I explained how I worked, that I don’t have a huge database of candidates, I didn’t before GDPR and I certainly don’t have now, so I find candidates. Yes, I advertise but I also search and do a huge amount of proactive work on LinkedIn as well as mapping out companies and tapping into my network. We agreed on terms of business and then they asked if they could have a free replacement if the candidate I placed didn’t work out. Now I’ve been taught to never make a decision that you’re not entirely comfortable with straight away. If you need to think about it, be honest and take some time. Anyone can wait 10 minutes for any decision, unless you’re in the Emergency Services I’d say.

And here were my thoughts. I complete the assignment, find a candidate that after they’ve interviewed a couple of times, they want to offer the job to, they start work, for reasons beyond my control it doesn’t work out…..why would I then do all that work again for free? And why should I? If I had made an error in the recruitment and something had happened that was my fault, then yes, I should be held accountable but if a candidate doesn’t work out, why would that be?

Clients point of view….

The candidate isn’t performing as well as you had hoped? Or there has been a change in the businesses circumstances? They don’t fit in culturally? They turn up late every day? They miss deadlines? That’s to name a few.
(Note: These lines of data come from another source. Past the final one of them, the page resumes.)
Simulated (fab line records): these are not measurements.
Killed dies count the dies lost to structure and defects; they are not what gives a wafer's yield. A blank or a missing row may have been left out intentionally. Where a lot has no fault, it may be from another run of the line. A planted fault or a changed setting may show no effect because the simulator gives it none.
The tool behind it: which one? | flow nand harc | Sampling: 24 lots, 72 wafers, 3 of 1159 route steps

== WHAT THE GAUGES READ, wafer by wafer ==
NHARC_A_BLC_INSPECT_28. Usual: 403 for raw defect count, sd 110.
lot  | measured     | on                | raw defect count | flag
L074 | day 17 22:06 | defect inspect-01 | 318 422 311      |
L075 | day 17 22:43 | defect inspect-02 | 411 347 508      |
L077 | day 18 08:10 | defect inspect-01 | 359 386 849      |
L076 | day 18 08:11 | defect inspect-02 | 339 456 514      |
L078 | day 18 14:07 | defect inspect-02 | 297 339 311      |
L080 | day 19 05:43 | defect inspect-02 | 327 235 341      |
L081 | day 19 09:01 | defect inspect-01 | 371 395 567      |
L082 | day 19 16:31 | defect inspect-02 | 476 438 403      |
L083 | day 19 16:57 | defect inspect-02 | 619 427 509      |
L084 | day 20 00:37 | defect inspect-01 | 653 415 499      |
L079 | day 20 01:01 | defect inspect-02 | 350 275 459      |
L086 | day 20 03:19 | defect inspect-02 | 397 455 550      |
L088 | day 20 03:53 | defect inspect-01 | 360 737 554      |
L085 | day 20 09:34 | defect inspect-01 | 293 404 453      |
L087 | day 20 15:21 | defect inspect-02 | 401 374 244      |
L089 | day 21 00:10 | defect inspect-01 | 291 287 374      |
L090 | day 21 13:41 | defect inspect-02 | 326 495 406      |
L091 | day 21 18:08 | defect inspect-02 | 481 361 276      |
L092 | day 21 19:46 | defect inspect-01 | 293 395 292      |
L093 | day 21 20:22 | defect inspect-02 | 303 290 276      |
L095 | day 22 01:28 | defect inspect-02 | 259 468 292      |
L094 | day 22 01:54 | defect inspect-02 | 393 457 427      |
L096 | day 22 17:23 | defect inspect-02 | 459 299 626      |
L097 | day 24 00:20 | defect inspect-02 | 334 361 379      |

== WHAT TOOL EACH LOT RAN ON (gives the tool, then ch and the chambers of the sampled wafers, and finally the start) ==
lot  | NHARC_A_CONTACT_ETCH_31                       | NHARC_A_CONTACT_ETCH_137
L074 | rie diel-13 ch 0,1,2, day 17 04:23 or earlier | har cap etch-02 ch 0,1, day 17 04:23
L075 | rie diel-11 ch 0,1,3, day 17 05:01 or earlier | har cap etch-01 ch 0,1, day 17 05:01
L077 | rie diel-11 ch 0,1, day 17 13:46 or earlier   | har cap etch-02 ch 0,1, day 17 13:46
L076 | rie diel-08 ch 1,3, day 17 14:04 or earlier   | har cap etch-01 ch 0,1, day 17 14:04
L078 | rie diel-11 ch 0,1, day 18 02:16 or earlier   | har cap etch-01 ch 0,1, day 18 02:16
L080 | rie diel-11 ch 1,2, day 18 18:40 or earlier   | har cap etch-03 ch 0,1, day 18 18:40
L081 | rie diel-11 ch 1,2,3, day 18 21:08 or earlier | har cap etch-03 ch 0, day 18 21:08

Candidates point of view….

Doesn’t enjoy the job or doesn’t like working for the business? What they said at the interview is different compared to the reality? The commute isn’t great, and they under-estimated it. Or as it sometimes happens, personal circumstances have changed, and they need to relocate?

There could be a million and one reasons from each party but none of them are the recruiter’s fault. A recruiter merely makes an introduction on who they think has the right experience for a role and would be the best fit into the business. And as much as it pains me to say, if it doesn’t work out, why should the recruiter be the one to do all the work again for free? No recruiter (who wanted long term relationships) would be so harsh to say “tough, you can pay the full fee again” and if they do, then a client needs to walk away from that recruiter as the benefit to working with an agency is all about relationships and partnership. But looking at things the other way around, should the client be expected to pay the full fee again? Probably not.

So, I don’t know what the answer is but what I do know is I personally cannot work for free. I have a skill and expertise that should be valued. I already work without payment until a candidate starts their new job and, in some cases, if they’re on 3 months’ notice and payment terms are 45 days, a recruitment process can take 2 months, so I don’t get paid for 6 months. And that is part of the job, something I budget and plan for, and something I accept as part of what I do but I cannot work for free because of something that has changed or happened beyond my control. Quite simply a recruiter should not take 100% of the hit. So, what is the answer? I still don’t know. But I’m open to ideas and suggestions as I’d have loved to have worked with that client.